Flying low

These are the dog days of the year, where phones do not ring, and emails are met by out-of-office-replies, so it is surprising that on 27th December the Ministry of Justice published a consultation paper on reforming the process relating to default judgments. A copy of the document can be found here: Default County Court Judgments Consultation.

The document explains it’s origins in these terms above the signature of Mr Raab MP

The Government announced in December 2016 that it would seek views on improving the process currently in place by which businesses or individuals who are owed money seek to recover it through the County Court in England and Wales. This followed concern about the potential adverse impact of a County Court judgment on individuals who, unaware that a judgment had been made against them, found months or years later that their credit rating had been damaged.

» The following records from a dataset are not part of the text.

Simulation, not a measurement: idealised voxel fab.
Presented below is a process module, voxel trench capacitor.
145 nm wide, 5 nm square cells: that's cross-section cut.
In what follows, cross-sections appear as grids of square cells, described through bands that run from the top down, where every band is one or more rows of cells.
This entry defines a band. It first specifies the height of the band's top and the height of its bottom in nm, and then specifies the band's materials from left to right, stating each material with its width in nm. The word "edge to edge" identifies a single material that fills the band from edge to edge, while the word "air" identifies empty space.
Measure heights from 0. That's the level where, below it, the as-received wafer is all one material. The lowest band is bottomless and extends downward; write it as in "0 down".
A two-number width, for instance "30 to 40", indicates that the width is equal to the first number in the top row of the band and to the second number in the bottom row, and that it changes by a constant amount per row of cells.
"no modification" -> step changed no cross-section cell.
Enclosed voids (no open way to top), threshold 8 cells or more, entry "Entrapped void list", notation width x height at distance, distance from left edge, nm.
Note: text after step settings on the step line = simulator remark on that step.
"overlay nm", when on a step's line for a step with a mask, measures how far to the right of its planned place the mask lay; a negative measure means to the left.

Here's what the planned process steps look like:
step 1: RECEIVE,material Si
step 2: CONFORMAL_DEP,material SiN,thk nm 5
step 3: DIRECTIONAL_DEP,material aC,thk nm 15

It is inevitable that, sometimes, people are unaware that they are subject to a County Court judgment, but there is concern that in some cases this may be happening because creditors deliberately use addresses for debtors that they know to be old. This deprives debtors the chance to defend the claim and having to suffer the consequences of possible enforcement as creditors use this as leverage for future debt recovery.

Since last year’s announcement the Ministry of Justice has engaged with a wide range of stakeholders from the advice sector, the debt management sector and from other Whitehall departments to look at ways to protect consumers better, including protecting their credit ratings from being damaged.

So far, so good. But as the Executive Summary makes clear, the paper really is a call for evidence on whether creditors are abusing the current rules for default judgment particularly the “deemed service” provisions and also the ability to use a last known address as an address for service:

This consultation broadly does three things.

First, it sets out proposals for informing consumers of their rights and responsibilities, for example what they should do to keep creditors updated with their contact details.

Second, it seeks views on a policy option to improve matters for defendants by the removal of an entry on the Register of Fines, Orders and Judgments when a defendant settles the claim immediately once a judgment is brought to their attention, provided they satisfy the court that they were not previously aware of the judgment.

Third, it seeks data on instances where a County Court judgment has been entered against a debtor without their knowledge, where a claim has been sent to an old or otherwise incorrect address as a result of deliberate flouting of the court rules by a claimant.

The consultation could therefore have significant consequences for credit hire claims, particularly where there may be an indemnity dispute between an insured and her insurance company, or where allegations of fraud may arise after the entry of a default judgment.

Having argued dozens of applications to set aside default judgment over the years, including a trip to the Court of Appeal in the case of Gentry v Miller and UK Insurance a perennial complaint of insurance companies is that solicitors acting for credit hire claimants “fly low” by sending them the bare minimum of correspondence in order to catch them off their guard and secure a default judgment.

Conversely, solicitors acting for claimants in such a case may point to a thick file of sent-but-unanswered-letters and allege insurance companies fail to staff their claims departments adequately leading to judgments being entered by default.

In a world where these applications are currently governed by the Mitchell/Denton criteria, it will be interesting to see if the court’s approach is softened by a procedural rule change some way down the line.